Primate of Ireland is a title possessed by the Roman Catholic and Church of Ireland (anglican) Archbishops of Dublin. It does not however indicate that the Archbishop is the most senior clergyman of his faith in Ireland. It actually indicates that he is the second-most senior figure, the most senior figure in both faiths, the Archbishops of Armagh, possessing the title Primate of All Ireland.

The origins of both primacy titles dates to the rivalry between both archbishoprics as to seniority. While the Archbishop of Armagh's dominance is due to the fact that his See was founded by St. Patrick, the city of Armagh thus being the ecclesiastical capital of Ireland, Dublin is the political, cultural, social, economic and secular capital of Ireland and has been for many centuries, thus making the Archbishop of Dublin someone of considerable potential political influence with a high national profile.

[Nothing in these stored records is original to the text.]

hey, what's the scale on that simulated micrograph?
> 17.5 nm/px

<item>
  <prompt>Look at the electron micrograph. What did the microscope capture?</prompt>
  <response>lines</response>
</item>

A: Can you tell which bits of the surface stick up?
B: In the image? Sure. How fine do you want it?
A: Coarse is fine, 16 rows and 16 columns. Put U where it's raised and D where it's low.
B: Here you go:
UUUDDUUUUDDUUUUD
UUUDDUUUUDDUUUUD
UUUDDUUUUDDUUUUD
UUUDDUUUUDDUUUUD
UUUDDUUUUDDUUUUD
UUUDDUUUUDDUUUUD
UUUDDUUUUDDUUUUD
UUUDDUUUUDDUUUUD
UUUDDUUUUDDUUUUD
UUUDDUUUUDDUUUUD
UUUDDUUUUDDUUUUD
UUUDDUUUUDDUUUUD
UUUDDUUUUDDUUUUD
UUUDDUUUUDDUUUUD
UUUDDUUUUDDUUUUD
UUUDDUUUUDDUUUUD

Within Roman Catholicism, the rivalry was augmented since the 1870s by the awarding to one or other archbishops of a seat in the College of Cardinals by popes. (Due to Ireland's small size, two Irish reigning diocesan cardinals are unlikely to be created.)1 The apparent dominance of Dublin over Armagh was shown in the 1850s when the then Archbishop of Armagh, Paul Cullen was transferred from Armagh to the nominally inferior See of Dublin, he in Dublin becoming the most high profile Roman Catholic bishop. To the fury of Armagh, Cullen as Archbishop of Dublin played a central role in the proclamation of Papal Infallibility in the First Vatican Council and was some years later made Ireland's first cardinal ahead of the nominally superior Archbishop of Armagh. Cullen's successor in Dublin, Archbishop Edward McCabe was also made a cardinal. After that however, the red hat (ie, being made a cardinal) was invariably awarded to the Roman Catholic Archbishop of Armagh, until in a considerable surprise Pope John Paul II awarded the red hat not to the low-key pastoral Archbishop Sean Brady of Armagh, but to the higher profile more intellectual and openly conservative Archbishop Desmond Connell in Dublin. That Dublin, not Armagh will continue to be treated as de facto the premier See was shown in 2003 in the selection of Diarmuid Martin, a noted Vatican diplomat tipped in his own right to receive a red hat, to be Connell's replacement in Dublin.

The partition of Ireland in 1920 in effect gave the Primate of Ireland and Primate of All Ireland differing roles, given that each is based in a different part of the divided island, the former in the south, the latter in Northern Ireland. As a result the Primate of Ireland has effectively become the head of the Church in the Republic of Ireland, while the Primate of All Ireland is the head of the Church on the island of Ireland.


1 That does not mean there have not been more than one Irish person in the College of Cardinals. Irish Archbishops based in the Vatican have been awarded the red hat alongside Irish-based Irish Archbishops. In addition, since Pope Paul VI introduced a mandatory retirement age at which point cardinals cease to have a vote in the College of Cardinals, Ireland has had the experience of having two diocesan cardinals; a reigning cardinal, Desmond Cardinal Connell, Archbishop of Dublin, and a retired cardinal, Cathal Cardinal Daly, former Archbishop of Armagh. Given that Connell's retirement is imminent, the question arises as to whether, with two retired cardinals, neither with votes at the papal conclave, a third red hat might be offered, more probably to Archbishop Martin of Dublin than Archbishop Brady of Armagh.